Its been a week now since I learned I won't need to bother getting up in the mornings to do my show, Carmen & Fitzi on radio anymore. Our contracts, my co-host and I were told in our East Perth studios, are not being renewed.
I can’t say much more about that process than what you’ve just read. You know, contracts and stuff. But I have been thinking a lot about these moments in life, and how they bring about change. Or as Bowie sang; Ch..ch..changes.
Now is my time to turn and face the strange.
Change used to my best friend. I loved how easily I could change my look, home or job to create a new way to be viewed by the world.
I made these changes for many reasons. To make myself happier, to get away from a boss or a colleague I didn't like all that much, or to end a relationship without the icky break up chat.
Then, as part of yet another change, I returned to my home city of Perth. Things back home became super comfy super quickly.
But this time, it wasn’t because I was in love with my job. This time, and for the first time: I was in love with a man. And if he was in Perth I was going to be in Perth. It was the first time that when things got weird at work, I couldn’t go back to my old friend, change.
And you know what? It was good. Sure, there were shows that didn’t work, there were decisions made that I didn't enjoy, and there was the kinda crappy thing that happened on Monday, but on the whole – I grew.
I became a better broadcaster, I took opportunities that wouldn’t have come my way without that job, and probably most importantly I grew as a person.
I learned that change for the sake of change – the kind I was used to making when the going gets tough isn’t always the best solution.
Now that the job has come to an end, I’m realising how much I did love it, and that as much as I once loved to bring about change, there was no way I would have ever pulled the trigger myself.

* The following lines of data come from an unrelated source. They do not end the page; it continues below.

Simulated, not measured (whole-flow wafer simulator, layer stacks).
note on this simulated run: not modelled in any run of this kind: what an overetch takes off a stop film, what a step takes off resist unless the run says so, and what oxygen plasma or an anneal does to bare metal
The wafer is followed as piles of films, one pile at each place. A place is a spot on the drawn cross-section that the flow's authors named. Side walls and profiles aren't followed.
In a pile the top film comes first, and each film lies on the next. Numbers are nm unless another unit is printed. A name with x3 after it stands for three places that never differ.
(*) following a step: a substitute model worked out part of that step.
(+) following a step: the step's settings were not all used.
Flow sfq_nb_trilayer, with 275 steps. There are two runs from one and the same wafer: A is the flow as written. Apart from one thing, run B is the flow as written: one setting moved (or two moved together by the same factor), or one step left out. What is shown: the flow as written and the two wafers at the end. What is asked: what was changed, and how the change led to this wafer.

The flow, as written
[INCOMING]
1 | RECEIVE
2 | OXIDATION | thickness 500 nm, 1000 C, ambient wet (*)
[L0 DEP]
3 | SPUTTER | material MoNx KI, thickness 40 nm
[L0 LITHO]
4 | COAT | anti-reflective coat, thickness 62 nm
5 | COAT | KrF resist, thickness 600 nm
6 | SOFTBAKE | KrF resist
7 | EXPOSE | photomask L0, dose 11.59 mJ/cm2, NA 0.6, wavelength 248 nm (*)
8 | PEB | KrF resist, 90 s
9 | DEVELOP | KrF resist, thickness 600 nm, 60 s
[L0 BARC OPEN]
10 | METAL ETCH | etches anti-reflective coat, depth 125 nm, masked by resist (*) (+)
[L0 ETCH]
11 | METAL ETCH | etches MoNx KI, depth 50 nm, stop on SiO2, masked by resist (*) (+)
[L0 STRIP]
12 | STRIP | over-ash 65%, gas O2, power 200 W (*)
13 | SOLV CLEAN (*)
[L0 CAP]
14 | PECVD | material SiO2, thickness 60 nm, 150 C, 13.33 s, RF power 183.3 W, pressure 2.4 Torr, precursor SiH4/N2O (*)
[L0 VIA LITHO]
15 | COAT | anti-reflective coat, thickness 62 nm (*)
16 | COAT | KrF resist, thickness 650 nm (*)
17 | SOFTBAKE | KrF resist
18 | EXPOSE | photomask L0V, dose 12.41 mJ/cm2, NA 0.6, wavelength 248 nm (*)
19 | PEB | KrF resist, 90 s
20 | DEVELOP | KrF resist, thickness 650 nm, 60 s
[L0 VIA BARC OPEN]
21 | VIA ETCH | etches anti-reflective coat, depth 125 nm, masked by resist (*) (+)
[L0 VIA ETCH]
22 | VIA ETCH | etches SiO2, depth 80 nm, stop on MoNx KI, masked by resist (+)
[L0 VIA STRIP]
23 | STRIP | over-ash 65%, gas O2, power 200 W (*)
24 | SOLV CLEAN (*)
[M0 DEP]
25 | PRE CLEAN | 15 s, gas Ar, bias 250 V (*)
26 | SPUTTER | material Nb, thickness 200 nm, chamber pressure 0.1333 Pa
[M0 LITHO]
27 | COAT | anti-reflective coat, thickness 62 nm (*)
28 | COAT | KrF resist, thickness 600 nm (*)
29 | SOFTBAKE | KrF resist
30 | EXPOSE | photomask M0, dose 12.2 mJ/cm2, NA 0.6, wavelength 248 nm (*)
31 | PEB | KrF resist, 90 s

This time I’m facing a change that was not of my own making, and I'm getting through by focussing on how re-vitalising change can be.
I’ve been waking each morning to discover a whole new world that exists outside of a radio station: my husband’s morning routine with my teenage stepson, even small things like sharing breakfast together, making lunches and seeing that rush out the door are like “firsts” to me.
I’m taking the time to catch up with friends and colleagues I haven’t spoken with in years and spending time with my extended family.
I’ve had people reach out to me just to say “hey, I like what you do”, And “sorry about your job”. Hearing those things has made it so much easier to get through such a public thing as finishing up a radio show. I imagine losing any other job could make a person feel much more alone in the world, so for that I’m truly grateful.
It might surprise you and maybe the moment I fall in a crying heap is still in my future, but I actually feel amazing. I’ve reverted back to that “change space” where possibilities are endless and the decision about what I'll do next is back where it belongs, in my hands.
At 16 years old, I remember my dad coming home one day with bad news. The company he’d spent most of his career working for had been placed in the hands of recievers. It was a decision made by over-seas owners with very little connection to him or the dozens of staff he had working for him. That day was the first time I’d seen my typical Aussie male father, cry.
It was my mother who said: “It’s not the end of the world”.
And it wasn’t. In the months that followed they teamed up with a couple of partners to land a franchise contract and form a new company of their own. Today the profit turned by that company is funding my parents’ retirement.
I’m pretty sure that’s where my life-long love-affair with change began.
I can't tell you where my journey will take me next, but I know that for now I'll be relishing the chance to share more here, so keep an eye out for new posts.
I'm looking forward to exploring a few things here that aren't tied to a radio or TV show. A space to keep in touch and connect with people who like what they've heard, read or seen of what I do, and really come to terms with my own identity outside of radio.
Thanks to everyone who's offered support this week, I'll never forget this time.